How to log a rest period in DaPilot

Rest periods are how DaPilot tells whether you've had your §117.25 weekly rest, your pre-FDP rest, and your §117.3 qualifying rest for acclimation. Logging takes about thirty seconds per rest. The fields are minimal but they matter.

Why this matters

The pre-FDP rest card and the §117.25 weekly-rest card both read the rest record. Without rest periods logged, those cards show "missing data" and the rolling windows operate without context.

For most pilots the rule of thumb is: log a rest after every FDP, and log the long rest at home that satisfies §117.25 every 168 hours.

What you need

  1. Airline Mode enabled.
  2. The actual start and end times of the rest period.
  3. Knowledge of whether the rest crossed your physiological night (defined by §117.3) and your acclimation state during the rest.

The rest period form

1Tap the plus button → Rest period

On the dashboard, tap plus, pick Rest period.

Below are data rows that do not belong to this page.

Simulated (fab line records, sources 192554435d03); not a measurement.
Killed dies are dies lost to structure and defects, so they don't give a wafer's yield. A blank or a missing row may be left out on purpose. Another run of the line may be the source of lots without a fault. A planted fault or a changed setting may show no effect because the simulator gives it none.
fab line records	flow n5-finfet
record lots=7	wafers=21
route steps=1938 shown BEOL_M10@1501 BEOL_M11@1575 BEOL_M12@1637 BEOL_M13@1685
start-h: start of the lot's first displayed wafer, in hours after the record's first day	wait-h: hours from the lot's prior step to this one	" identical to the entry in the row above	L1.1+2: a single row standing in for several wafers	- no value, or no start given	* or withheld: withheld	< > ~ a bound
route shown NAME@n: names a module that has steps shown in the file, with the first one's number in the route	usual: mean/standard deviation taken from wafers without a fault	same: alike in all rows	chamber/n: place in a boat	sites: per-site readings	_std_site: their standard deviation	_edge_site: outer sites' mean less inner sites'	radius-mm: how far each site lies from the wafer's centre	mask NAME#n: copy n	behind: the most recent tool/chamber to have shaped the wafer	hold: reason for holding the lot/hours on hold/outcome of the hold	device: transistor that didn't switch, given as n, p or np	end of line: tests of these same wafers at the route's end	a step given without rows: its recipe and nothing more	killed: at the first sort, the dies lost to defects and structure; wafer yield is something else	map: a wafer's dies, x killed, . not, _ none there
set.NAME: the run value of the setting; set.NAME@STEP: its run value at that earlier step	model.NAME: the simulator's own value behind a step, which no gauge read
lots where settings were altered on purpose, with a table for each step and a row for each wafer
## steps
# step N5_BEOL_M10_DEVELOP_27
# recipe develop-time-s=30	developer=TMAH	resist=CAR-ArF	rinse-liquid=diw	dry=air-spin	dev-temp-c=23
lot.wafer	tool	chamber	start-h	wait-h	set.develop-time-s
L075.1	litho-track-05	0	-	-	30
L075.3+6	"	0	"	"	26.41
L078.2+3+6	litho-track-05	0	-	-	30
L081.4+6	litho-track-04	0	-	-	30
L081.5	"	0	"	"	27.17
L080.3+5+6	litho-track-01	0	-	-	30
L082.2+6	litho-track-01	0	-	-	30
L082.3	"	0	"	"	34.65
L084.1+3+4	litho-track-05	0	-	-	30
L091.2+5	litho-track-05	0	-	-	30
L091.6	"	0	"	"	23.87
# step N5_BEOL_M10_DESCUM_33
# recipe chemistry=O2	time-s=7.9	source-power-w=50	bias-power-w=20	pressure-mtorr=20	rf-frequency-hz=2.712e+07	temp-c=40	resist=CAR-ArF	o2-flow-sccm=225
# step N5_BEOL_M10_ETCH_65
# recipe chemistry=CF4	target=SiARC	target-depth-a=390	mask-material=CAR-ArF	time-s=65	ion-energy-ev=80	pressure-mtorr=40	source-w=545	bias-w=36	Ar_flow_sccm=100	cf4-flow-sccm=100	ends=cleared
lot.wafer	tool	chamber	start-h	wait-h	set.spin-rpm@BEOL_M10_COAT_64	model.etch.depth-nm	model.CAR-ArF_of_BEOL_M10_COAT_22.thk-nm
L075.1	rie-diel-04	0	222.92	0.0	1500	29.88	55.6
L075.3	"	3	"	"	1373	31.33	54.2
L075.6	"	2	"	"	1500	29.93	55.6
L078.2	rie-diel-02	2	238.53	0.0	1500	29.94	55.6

2Enter start and end times

Both default to UTC.

  • Start: when the rest period began. Most carriers consider this the release time of the previous FDP.
  • End: when the rest period ended (typically the report time of the next FDP).

If there was no FDP before the rest (e.g., the start of a trip after a few days off), start the rest at the moment your last off-duty period began. If there's no FDP after (e.g., the trip is over and you're going home), the end is whenever you choose to close the entry.

3Mark physiological-night status

Toggle Physiological night if the rest period included the window from 0100 to 0700 in your acclimated time zone (the §117.3 definition). Most overnight rests at home or on a layover with your bedtime in the local zone hit this. A daytime rest between morning and afternoon FDPs does not.

The physiological-night flag matters for several Appendix B and §117.X calculations. DaPilot does not auto-detect it from the start and end times because it depends on which time zone you were acclimated to.

4Set acclimation state

Same options as the FDP form: Acclimated, Not acclimated, Acclimated elsewhere. The acclimation state during the rest determines which time zone DaPilot uses to evaluate the physiological-night window.

5Add a note (optional)

A free-form remarks field for context: hotel name, sleep quality, anything you might want to remember when you read it back.

6Save

Tap Save. The rest appears on the duty list. The §117.25 weekly-rest card and any pending pre-FDP rest comparison refresh.

What DaPilot computes

Pre-FDP rest

When you save a rest period, DaPilot looks at the next FDP that started after the rest ended. The duration of the rest, plus the physiological-night flag and acclimation, feed the pre-FDP rest comparison on that FDP's card.

If the rest is too short, the FDP card surfaces the §117.X paragraph that requires a longer minimum rest given your acclimation state. The pilot is the decider; DaPilot shows the math.

Weekly mandatory rest (§117.25)

The §117.25 card on the dashboard scans rest periods within the trailing 168 hours and finds the longest single rest. If at least one rest is 30 consecutive hours or longer, the card is satisfied. If not, the card shows the longest rest you had and how much further you'd need.

§117.25 is "30 consecutive hours of rest in any 168 hours," and "consecutive" matters. DaPilot computes the consecutive duration of each rest record and uses the longest. If you're on a trip where you have multiple short rests but no single 30+ hour block, the card flags it.

Acclimation

A 36-hour rest in a different time zone (with the acclimation flag set to "acclimated elsewhere" pointing to that zone) shifts your acclimation per §117.3. DaPilot does not auto-shift acclimation; you mark the next FDP with the new state.

Multiple rest periods between FDPs

Some operations split-duty. If you have a 14-hour FDP followed by a 6-hour rest followed by another short FDP followed by a 12-hour rest, log each rest separately. The pre-FDP rest comparison reads only the rest immediately preceding each FDP.

The §117.25 weekly-rest card reads all rests in the trailing 168 hours and looks for the longest. Multiple short rests do not aggregate; only consecutive rest counts.

Tips from line pilots

Log the rest at the start of the next FDP, before you sign in. The rest start time is the previous FDP's release time, which you already have, and the rest end time is your current report time, which is now.

If your operator gives you a rest plan in advance (some long-haul rotations have planned inflight rest blocks), don't log those as rest periods; log them as part of the augmented FDP. Standalone rest periods are off-duty rest only.

For backups: the rest list on the dashboard exports cleanly via Settings → Export. Useful if your operator ever asks for a personal rest log to corroborate something on a roster trade.